Inhabitants of the United States are notoriously inward-looking. It’s football, not futbol. It’s Fahrenheit, not Celsius. It’s imperial measurement, not metric. So when the events of Ferguson, Mo., erupted this summer and continued into unrest over Eric Garner killing, much analysis has focused on what this rupture in the social compact meant domestically.
But it has international ramifications as well. Americans weren’t the only one watching. So were the Chinese. So were the Russians, the Iranians, the Egyptians – even the North Koreans. And some analysts now fear the ongoing unrest weakens the United States’ moral authority when it castigates other nations on human rights abuses and opens the United States up to broad criticism – which it has gotten plenty of.
“Ferguson also struck a blow to America’s image as the global standard-bearer for equality, human rights, and opportunity,” wrote Stephen M. Walt, a Harvard professor of international affairs. “The treatment of black Americans has long tarnished our national mythology of the ‘melting pot,’ and with it the smug belief that American is the ideal model for the rest of the world,” he wrote in Foreign Policy. “This latest episode reminds us that the country still does not live up to the ideals that it likes to preach to others.”
This is a point that has not gone unnoticed among many countries who appear to be experiencing more than a little schadenfreude at America’s comeuppance. Take, for instance, the Chinese. It dispatched numerous reporters to Ferguson, some of whom were reportedly robbed at gunpoint late last month. At one point in its months-long coverage of the protests, state-run Xinhua published a searing analysis of the drama, highlighting what it described as American hypocrisy.
“The Ferguson incident once again demonstrates that even in a country that has for years tried to lay the role of an international human rights judge and defender, there is still much room for improvement at home,” Xinhua writer Li Li concluded. “In its annual human rights report issued in February, the United States assaulted almost 200 countries across the world for their so-called poor human rights record. … Each country has its own national conditions that lead to different social problems. Obviously, what the United States needs to do is concentrate on solving its own problems rather than always point fingers at others.”

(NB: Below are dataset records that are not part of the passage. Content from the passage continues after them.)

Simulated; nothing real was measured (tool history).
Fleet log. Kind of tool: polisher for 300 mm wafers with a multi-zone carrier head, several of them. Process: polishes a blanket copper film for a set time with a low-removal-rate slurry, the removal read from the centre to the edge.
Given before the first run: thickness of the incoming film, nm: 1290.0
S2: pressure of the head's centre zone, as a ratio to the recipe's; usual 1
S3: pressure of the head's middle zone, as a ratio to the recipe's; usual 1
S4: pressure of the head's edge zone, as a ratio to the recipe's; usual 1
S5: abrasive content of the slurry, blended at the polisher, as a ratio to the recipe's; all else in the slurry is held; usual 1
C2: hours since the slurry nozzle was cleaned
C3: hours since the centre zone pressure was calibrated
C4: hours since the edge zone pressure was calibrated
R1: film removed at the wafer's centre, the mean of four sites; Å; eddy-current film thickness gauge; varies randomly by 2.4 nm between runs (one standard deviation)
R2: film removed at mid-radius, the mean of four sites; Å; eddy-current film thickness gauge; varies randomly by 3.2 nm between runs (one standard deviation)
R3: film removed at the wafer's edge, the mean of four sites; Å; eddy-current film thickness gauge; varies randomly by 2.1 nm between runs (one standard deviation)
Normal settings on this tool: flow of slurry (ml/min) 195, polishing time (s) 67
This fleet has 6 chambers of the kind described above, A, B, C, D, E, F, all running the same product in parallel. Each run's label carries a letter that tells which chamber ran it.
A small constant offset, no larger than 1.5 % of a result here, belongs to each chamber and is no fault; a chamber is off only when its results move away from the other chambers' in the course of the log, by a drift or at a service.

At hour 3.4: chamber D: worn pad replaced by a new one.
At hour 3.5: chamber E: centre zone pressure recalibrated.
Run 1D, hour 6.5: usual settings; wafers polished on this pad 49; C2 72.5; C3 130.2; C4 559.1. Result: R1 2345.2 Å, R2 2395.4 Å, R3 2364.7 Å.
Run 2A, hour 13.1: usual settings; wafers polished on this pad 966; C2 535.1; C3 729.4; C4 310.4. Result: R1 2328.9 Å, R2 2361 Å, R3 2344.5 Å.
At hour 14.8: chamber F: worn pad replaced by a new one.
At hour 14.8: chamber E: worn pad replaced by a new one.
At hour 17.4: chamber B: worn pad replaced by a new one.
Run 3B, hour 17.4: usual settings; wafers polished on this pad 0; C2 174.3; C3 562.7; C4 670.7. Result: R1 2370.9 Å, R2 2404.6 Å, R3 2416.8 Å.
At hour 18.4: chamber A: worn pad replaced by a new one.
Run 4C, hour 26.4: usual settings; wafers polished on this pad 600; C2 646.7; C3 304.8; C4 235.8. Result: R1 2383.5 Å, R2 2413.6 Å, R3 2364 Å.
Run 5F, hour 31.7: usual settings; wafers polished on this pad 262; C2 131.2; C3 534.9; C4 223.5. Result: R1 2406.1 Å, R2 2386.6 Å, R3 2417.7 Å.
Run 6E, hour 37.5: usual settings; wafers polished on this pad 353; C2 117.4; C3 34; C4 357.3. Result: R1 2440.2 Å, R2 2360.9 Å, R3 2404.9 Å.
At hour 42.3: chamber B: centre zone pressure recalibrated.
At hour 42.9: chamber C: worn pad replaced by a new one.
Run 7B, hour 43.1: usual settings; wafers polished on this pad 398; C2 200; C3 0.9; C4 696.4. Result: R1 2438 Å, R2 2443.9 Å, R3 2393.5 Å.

The Russian media, likewise, has been relentless in its excoriation of the United States. Its media normally home in on Vladimir Putin. But since August, reported Buzzfeed’s Max Seddon, it has been all Ferguson, all the time. Russia Today was at the fracas last week, broadcasting live back into Russian homes. “The conflict in Ferguson isn’t a one-time event, but something profound,” the Russian state television anchor with Rossiya said. “Race relations, social inequality, a black ghetto – the fragile world that hardly held itself together through a belief in just a little bit of fairness, it seems, has finally collapsed.”
Russian talking heads urged support for African Americans. “Russia must support the protests of progressive African-Americans who are speaking out against the totalitarian regime in the U.S.,” Seddon quoted defense analyst Igor Korotchenko as saying.
Ferguson also provided the Egyptians a chance to pull a role reversal on the United States, mimicking the language the Obama administration used when protests erupted in Tahrir Square. Calling for local police to exercise restraint over the unrest, Reuters reported the Egyptian Foreign Ministry added it was “closely following the escalation of protests” in Ferguson.
To Harvard’s Stephen Walt, the eruption of protest signals more than granting foreign powers an opportunity to give it back to the United States. It also demonstrates American hubris, highlighting the difficulty in “nation-building” elsewhere when things sometimes don’t work all that well here.
“Yet a little more than 10 years ago, U.S. foreign-policy elites from both political parties blithely assumed that the United States could topple governments in Iraq and Afghanistan and then quickly set up new institutions that would handle deep ethnic, sectarian, or tribal divisions in a just, equitable, and effective manner,” Walt wrote. “…What could they have been thinking?”